[Insight-developers] FloodFilledSpatialFunctionIterator

[Damion Shelton]

> The idea here is that these filters and your iterators share a common
"technique".  Perhaps these
> filters and your iterators could both use some the same helper class (or
more likely these filters
> would use something derived from a helper class and your iterator would
probably inherit from this
> helper class).  It might even be possible for your iterator to be used
directly by these algorithms.

Ok... I think I see it. Part of the problem is that I'm not really all that
familiar with the fuzzy connectedness or fast marching algorithms, and
therefore not completely sure how to best integrate
FloodFilledSpatialFunctionIterator.

I'm going to ramble for a bit:

In the context of this iterator, the spatial function is any function that
determines whether the pixel being examined by the flood algorithm is part
of the "structure of interest" or not (<=0 means "inside the
structure/function" and > 0 means outside). I'm using simple shape functions
that give you results which mean "inside a sphere", "inside a torus", etc.
but I don't see any reason why these couldn't be more complex energy
functions or the like (presuming they were derived from itkSpatialFunction).

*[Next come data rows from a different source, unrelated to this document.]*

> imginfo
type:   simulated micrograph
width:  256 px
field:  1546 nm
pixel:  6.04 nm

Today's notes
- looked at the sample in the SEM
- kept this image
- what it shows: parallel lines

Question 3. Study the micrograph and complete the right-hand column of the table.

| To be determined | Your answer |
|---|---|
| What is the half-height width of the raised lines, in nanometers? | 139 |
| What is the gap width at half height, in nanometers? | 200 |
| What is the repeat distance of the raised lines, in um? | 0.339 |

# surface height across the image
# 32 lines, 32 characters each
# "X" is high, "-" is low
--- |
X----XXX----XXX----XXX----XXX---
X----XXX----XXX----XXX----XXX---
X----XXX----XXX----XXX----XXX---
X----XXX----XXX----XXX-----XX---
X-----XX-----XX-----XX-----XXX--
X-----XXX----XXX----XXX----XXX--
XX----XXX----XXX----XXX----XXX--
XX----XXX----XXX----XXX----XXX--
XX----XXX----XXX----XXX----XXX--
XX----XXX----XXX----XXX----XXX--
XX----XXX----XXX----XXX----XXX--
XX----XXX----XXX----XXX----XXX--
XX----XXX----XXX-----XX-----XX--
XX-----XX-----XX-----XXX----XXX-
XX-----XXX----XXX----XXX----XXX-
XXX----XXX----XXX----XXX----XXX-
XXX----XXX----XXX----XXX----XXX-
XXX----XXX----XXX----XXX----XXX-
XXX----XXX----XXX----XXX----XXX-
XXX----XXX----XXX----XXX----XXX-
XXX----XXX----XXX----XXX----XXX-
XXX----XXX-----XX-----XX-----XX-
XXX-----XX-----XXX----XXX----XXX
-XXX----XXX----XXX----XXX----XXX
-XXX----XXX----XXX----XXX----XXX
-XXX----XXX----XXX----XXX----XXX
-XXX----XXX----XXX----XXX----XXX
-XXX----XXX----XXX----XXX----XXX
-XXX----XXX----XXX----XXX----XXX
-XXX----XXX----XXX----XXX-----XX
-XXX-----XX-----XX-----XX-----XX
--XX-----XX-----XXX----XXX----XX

Incidentally, generalized SpatialFunctions don't neccessarily provide info.
about "insidedness" or "outsidedness"; it's a matter of interpretation. The
only parts of a SpatialFunction that are enforced (subject to change) are:

1) EvaluateFunctionValue - function to get the function value, a double, at
a point specified by a vnl_vector_fixed of doubles

2) EvaluateFunctionGradient - function to get the function's gradient (a
vnl_vector_fixed of doubles) at a point specified by a vnl_vector_fixed of
doubles

Therefore, the short answer is that I think - maybe - that the fuzzy
connectedness and fast marching algorithms could _use_ a
FloodFilledSpatialFunctionIterator rather than share a base class with it.
It's just a matter of specifying the functions that they use to determine
connectedness in a way that fits in with the SpatialFunction API.

> On an implementation note: I would avoid keeping a link list of the
indices to visit (you mentioned
> having operator++ move through this list).  That would be extremely memory
intensive.  I would
> suggest encapsulating operator++ algorithmetically. So, operator++
performs one step in the flood
> fill algorithm to determine the next index.

It seems there's a tradeoff of memory and computational efficiency. In the
current implementation the iterator is built once, and can then be used
multiple times with very little computational cost. If the operator++ were
implemented algorithmetically the flood would have to be recalculated each
time the iterator were re-used (by re-use I mean a complete walk from start
to end).

Of course, this could be left up to the user - if you're going to be
performing the iteration multiple times you'd build the list externally and
save it for future reference. With the size images I've been playing with
the size of the list hasn't been an issue, but I suppose with very large
volumes in high dimensions it could get unwieldy.

A few changes would be:

End() is undefined, since we no longer know the end until we get to it
IsAtEnd() is defined as a ++ call where no new pixels can be identified

I'll try it your way and see what happens - thanks for the tip.

-Damion-